You are viewing a plain text version of this content. The canonical link for it is here.

Posted to dev@cocoon.apache.org by Stefano Mazzocchi <st...@apache.org> on 2001/12/05 17:00:20 UTC

Adding XML searching with Lucene

I've integrated Bernhard's excellent code into my local copy of Cocoon
to see how it worked and unfortunately it doesn't :(

Well, it *should* work since the crawler works and the indexing phase is
being performed (the work/index directory is created) but at the end of
the indexing, only one file get written inside the work/index directory,
called "segments" which contains 64 bits set to zero.

It seems that Lucene is not receiving any input to index, but Cocoon
does receive the requests and does emit the responses. Very strange.

Anyway, here are a few comments on Berni's code:

 1) it uses the package "org.apache.cocoon.components.optional.lucene",
I would suggest something like "org.apache.cocoon.components.search" or
anything else that is not directly bound to Lucene. We might never get
multiple implementations of that engine, I know that, but it's good to
keep the behavioral abstraction that Avalon components suggest.

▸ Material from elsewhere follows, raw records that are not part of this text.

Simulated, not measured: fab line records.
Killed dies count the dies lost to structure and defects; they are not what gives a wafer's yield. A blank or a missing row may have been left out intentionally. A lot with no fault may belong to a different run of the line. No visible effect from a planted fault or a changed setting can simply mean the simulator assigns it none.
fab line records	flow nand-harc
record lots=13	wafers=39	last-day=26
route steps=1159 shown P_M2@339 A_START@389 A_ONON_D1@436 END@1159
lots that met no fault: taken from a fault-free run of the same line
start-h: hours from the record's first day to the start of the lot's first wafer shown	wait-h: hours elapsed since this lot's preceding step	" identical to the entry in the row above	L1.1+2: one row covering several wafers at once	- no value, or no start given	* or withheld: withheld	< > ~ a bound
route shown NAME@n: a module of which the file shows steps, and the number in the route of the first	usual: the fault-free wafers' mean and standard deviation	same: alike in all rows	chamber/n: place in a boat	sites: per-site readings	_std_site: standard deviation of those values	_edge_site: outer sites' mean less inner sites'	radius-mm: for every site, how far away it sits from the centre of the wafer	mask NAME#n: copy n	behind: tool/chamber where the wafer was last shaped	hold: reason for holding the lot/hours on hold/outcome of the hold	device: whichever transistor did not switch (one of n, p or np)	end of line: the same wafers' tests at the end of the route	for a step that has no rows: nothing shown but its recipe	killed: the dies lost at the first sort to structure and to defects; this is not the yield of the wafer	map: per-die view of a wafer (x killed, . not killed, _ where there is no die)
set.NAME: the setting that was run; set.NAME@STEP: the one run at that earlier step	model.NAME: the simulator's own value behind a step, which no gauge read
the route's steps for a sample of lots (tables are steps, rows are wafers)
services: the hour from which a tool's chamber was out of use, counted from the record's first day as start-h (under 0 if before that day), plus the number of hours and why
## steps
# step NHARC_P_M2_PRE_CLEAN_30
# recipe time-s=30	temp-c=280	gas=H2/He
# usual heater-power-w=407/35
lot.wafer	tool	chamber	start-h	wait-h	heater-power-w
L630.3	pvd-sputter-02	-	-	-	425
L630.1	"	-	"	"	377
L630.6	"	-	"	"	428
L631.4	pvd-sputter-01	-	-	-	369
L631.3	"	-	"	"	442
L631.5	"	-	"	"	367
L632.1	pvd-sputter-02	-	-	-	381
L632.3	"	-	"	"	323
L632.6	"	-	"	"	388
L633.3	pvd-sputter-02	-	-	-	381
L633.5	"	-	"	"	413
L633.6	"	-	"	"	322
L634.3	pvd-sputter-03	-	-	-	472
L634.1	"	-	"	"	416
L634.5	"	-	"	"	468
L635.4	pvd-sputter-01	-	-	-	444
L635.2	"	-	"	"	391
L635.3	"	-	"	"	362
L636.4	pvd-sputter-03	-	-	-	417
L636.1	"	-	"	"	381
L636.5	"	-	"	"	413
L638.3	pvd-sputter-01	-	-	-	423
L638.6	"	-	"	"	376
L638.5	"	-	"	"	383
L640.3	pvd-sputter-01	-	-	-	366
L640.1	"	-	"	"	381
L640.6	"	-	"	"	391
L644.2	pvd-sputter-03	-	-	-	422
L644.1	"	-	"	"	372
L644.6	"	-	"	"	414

 1) it defines 4 different new components:

    - CocoonCrawler -> performs crawling on a cocoon-hosted site
    - LuceneCocoonIndexer -> performs indexing of a collection of
documents
    - LuceneXMLIndexer -> performs indexing of a single document
    - LuceneCocoonSearcher -> performs searching on a given index

I like your design but I'd love to have better and more abstract names
and implementations for this:

 a) crawling should be a separate component and should provide two
different implementations: internal (directly calling the engine) and
external (using regular http:// requests). The internal crawling will be
used by the CLI and the local indexer, while the external could be
performed on other Cocoon sites (and might be useful to provide a
centralized indexing of a distributed Cocoon federation).

I propose to place this into "org.apache.cocoon.components.crawler" with
the Crawler as behavioral interface. Then having ExternalCrawler and
InternalCrawler as implementations.

 b) the "search" package should then contain the components that perform
both Indexing and Searching. The interfaces should not contain
Lucene-specific code even if, admittedly, this would be hard. If this is
not possible, the package should be called "lucene" and be
Lucene-specific.

 c) the XML-2-Lucene indexer is a critical piece of this architecture:
in short, Lucene is a text-based indexing engine and is not structured.
The XML-2-Lucene indexer performs mapping between the tree-shaped XML
document and the map-shaped Lucene document (composed of name:value
pairs like hashtables).

I've taken a pretty serious look at Lucene's internals and it's a very
general engine since it allows you to add any name:value pairs to your
documents and indicate whether or not they should be indexed. This
useful to specify keyworks or other metadata, you can later restrict
your query into a specific area.

Bernhard created a XML2Lucene mapping by submitting every element and
attribute as name:value pairs of Lucene docs, plus collecting all the
text inside the document and submit that in the 'body' field (which is
the default field for lucene queries).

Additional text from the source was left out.